Associated Musings: Though Daoism is something in it's own right, it does seem to have some considerable influence on some schools of Buddhism. I keep seeing reference to Chan Buddhism, which is seen as the result of a mixture of
Mahayana Buddhism and Taoism. And I've recently seen some interesting points that for my brief exposure to points about what people think Daoism to entail that it seems to try and transfer Daoist thought within Buddhism.
And as already stated, it does seem to emphasize reality as separate from language but perhaps in a way that
can't be understood through language but must be experienced for itself. That it goes
beyond acknowledging that a word isn't the very thing that it refers to. But that perception itself is restricted by language, our way of thinking is constituted by language. It seems like it somehow moves beyond perception to a kind of immediacy where one is no longer individuated (sense of self/ego) from reality. Although I don't know well enough if it's correct to transcribe to such a context, seen it once described as experiencing Kant's noumenon (thing-in-itself).

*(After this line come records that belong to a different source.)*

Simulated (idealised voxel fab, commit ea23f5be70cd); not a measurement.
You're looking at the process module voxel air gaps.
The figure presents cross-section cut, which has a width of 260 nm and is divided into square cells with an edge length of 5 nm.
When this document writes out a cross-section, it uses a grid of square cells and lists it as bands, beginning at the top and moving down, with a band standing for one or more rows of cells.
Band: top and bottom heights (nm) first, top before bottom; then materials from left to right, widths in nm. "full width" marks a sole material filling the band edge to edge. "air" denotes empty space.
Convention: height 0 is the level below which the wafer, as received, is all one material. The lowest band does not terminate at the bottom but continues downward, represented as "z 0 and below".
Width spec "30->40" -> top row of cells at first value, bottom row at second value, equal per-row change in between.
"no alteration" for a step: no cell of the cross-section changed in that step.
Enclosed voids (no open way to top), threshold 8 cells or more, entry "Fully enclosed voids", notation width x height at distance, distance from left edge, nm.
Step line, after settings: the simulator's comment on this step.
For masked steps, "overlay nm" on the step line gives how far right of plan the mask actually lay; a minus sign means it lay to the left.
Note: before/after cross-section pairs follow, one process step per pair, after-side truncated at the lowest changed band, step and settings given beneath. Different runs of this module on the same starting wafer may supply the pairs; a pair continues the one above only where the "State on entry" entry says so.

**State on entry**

This might be illuminating in depicting the Chan Buddhist view where it's not emptying one's mind, but breaking the boundary between the world and self in a way that by removing something one isn't exactly emptied but neither are they full. But I presume part of the process of reality where things simply in a state of
constant change.
“Look at this window: it is nothing but a hole in the wall, but because of it the whole room is full of light. So when the faculties are empty, the heart is full of light.” — Zhuangzi
This is confusing for me because I don't know enough to really try to delinate how much is in line with Taoism.
Stumbled upon all this when not understanding stuff about Freud and Lacan, which I still don't understand.
Where someone constrated Lacan's methods of teaching to that of Chan Buddhism, where words can't explain things, so they're presented in ways to disrupt and show the error of language or something like that.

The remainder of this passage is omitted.